One reason that data is hidden away is that data producers are often embarrassed by the quality of the underlying data and unwilling to have someone sniffing around pointing out problems. A second reason is that “Data is power,” but not in a good way. Organizations keep a tight grip on their data because it is a thing of value. As long as they hold exclusive access, they have the possibility of receiving contracts for analyzing the data or outright selling the data.
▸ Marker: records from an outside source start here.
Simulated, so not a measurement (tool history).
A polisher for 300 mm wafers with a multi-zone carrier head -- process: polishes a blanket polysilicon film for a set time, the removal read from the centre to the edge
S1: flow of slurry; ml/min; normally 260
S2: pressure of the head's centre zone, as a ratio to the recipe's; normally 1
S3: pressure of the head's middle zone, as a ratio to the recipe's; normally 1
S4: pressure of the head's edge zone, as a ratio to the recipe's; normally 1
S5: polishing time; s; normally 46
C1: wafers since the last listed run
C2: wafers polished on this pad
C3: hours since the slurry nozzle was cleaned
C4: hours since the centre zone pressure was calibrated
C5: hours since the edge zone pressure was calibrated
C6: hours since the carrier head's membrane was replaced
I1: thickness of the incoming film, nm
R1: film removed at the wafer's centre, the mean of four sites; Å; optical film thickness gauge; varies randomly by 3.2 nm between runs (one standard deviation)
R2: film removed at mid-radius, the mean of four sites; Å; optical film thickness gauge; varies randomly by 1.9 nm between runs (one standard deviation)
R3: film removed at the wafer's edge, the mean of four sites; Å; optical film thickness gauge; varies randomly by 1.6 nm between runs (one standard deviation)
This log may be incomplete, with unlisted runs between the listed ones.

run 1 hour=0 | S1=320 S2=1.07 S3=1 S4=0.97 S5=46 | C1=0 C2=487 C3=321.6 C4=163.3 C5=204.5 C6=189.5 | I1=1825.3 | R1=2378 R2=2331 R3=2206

One example is the 2005-06 Kenya Integrated Household Budget Survey (KIHBS), the country’s most recent multi-purpose consumption survey conducted. This survey should be a keystone reference for understanding poverty, agriculture, employment and many other issues. Unfortunately, although in principle the data is available on request from the Kenya National Bureau of Statistics, in practice it has been made available to only a very small circle of researchers (including those at the World Bank) under the proviso that it not be shared more widely. As a result, there are just 157 citations in Google Scholar for the KIHBS since 2008—and many of those cite just simple published tabulations. In contrast, there have been nearly 26 times as many citations (4020) for the Kenya Demographic and Health Survey, for which the microdata is widely available.
Another example is the long-running Kenya rural panel survey conducted by the Tegemeo Institute. This data is unusually rich and could be used to explore a variety of crucial policy questions for the country. The data is not generally accessible to researchers not associated with Tegemeo http://www.tegemeo.org/ , and as a result has been greatly under-used. (Very recently, Tegemeo did announce that data collected more than 8 years ago will be made public, and the institute will consider requests for more recent data.)
A similar problem exists with researchers who generate new data often clutch their data because they want to have exclusive access for own research, fear others pointing out problems in their analysis, and do not want to take the time to put their data into a publicly available form. To take one example, I asked the Millennium Villages Project to share the data used in its published evaluation work—for which the initial data was collected in 2005. I was told that the project would consider sharing some data once the entire research project was complete and all resulting work had been published—i.e., sometime after 2020. Such an extreme “closed data” attitude is hardly unique to the MVP.
You might think that data producers and researchers are within their rights to control access to their data—except that with few exceptions data collection in Africa (and elsewhere) has been paid for with public money, either by the country’ citizens paying taxes to their governments or by taxpayers abroad who fund organizations like the UN and World Bank that support data collection. It is those citizens who are the rightful owners of that data. As a broad principle, publicly funded data should be freely available to the public.
Of course this principle should be subject to some conditions. Individual identifying information should be stripped for datasets, and adequate time should be allowed for the researcher or data producer to process and take a “first cut” at the data. A sensible rule might be all public data should be available to the public on request within 2-3 years of collection.
There are already a number of laudable data access models, such as the Afrobarometer, http://afrobarometer.org/, the Demographic and Health Surveys http://www.measuredhs.com/ , International IPUMS census project https://international.ipums.org/international/ . Making these models the rule rather than the exception will require governments and organizations that fund data collection to do two things: 1) make Open Data access the norm for funding agreements, and 2) ensure that data dissemination is funded from the start.
There are number of details and possible exceptions that would have to be considered in such policies. For example, as a colleague pointed out to me last week, it can be particularly difficult to ensure anonymity for respondents in qualitative data. This suggests that Open Data policies should differentiate between quantitative and qualitative surveys. Open Data policies don’t need to be absolute. But given how much data access is currently closed, we have a long way to go in the direction of Open Data to make sure that data is placed within reach of citizens who ultimately pay for it.